Just as Juno was originally the personification of the lunar cycle, some ‘see in Aeneas vestiges of an archetypal sun god.’ The Apollo mission itself is named after the Greek sun god, Apollo, the Greek god most often identified with Christ. Even Aeneas’ earthly, feminine, veiled adversary, Dido, has a connection with the moon. As Philip Hardie et al notes, ‘Dido and Aeneas are coupled as Diana and Apollo by the famous similes at Aeneid 1.498-502 and 4.143-50.’ Diana, identified with the Greek god Artemis, ultimately incorporated Artemis’ connection to Selene, who was the personification of the moon. Thus, Dido appears to Aeneas in the underworld in the likeness of the moon (6.453).
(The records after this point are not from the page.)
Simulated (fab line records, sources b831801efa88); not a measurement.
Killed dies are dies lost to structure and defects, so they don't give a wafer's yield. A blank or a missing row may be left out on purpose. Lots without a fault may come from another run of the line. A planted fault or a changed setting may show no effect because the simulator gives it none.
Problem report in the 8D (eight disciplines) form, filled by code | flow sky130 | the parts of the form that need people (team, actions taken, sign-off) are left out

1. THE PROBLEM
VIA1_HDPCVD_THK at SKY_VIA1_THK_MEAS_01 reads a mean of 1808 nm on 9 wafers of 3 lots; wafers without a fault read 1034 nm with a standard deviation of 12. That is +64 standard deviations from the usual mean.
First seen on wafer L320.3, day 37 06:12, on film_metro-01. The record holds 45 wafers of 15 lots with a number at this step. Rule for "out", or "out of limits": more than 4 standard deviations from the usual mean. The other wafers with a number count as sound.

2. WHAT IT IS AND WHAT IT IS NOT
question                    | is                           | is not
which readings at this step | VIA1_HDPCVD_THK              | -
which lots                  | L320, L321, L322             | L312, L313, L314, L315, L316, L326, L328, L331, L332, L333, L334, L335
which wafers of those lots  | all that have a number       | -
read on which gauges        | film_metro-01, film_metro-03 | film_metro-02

The first transmission from the surface of the moon during the month named after the Roman emperor Julius Caesar were the electrifying words: ‘the Eagle has landed.’ Then, when an Eagle scout of Christus Troia Nova stepped out of the eagle wearing a spacesuit with a patch with the word APOLLO and an illustration of an eagle with an olive branch in its talons preparing to alight on the moon (the olive branch being one of the more common symbols of Christ) the symbolism could not be clearer: Reason and the light of Christ had triumphed.
Now we can see more clearly the divine revelation behind Virgil’s writings. The Fourth Eclogue, the so-called messianic eclogue includes the lines: ‘the reign of Saturn returns; now a new generation descends from Heaven on high’ (4.5-6). The Apollo astronauts symbolized a new generation of men. Actual pilots from the Age of Flight; citizens of the country that propelled the world into the Atomic Age, and living witnesses of the events of Hiroshima and Nagasaki; the face of the Space Age, trailblazers and scouts able to reach into the cosmos; and, propelled to the moon on Saturn V rockets.
Landing during the month of July, itself named after Julius Caesar the man responsible for changing Rome from a republic to an empire, the astronauts inform the world: ‘the Eagle has landed.’ The orbiting command module, was piloted by Michael Collins, a Roman Catholic born in Rome. And just after they landed, Buzz Aldrin, an elder at Webster Presbyterian Church, performed Holy Communion. ‘In this sign conquer,’ and the moon was—by the largest Christian nation on earth. Symbolically, at that moment, the USA was truly Christus Troia Nova.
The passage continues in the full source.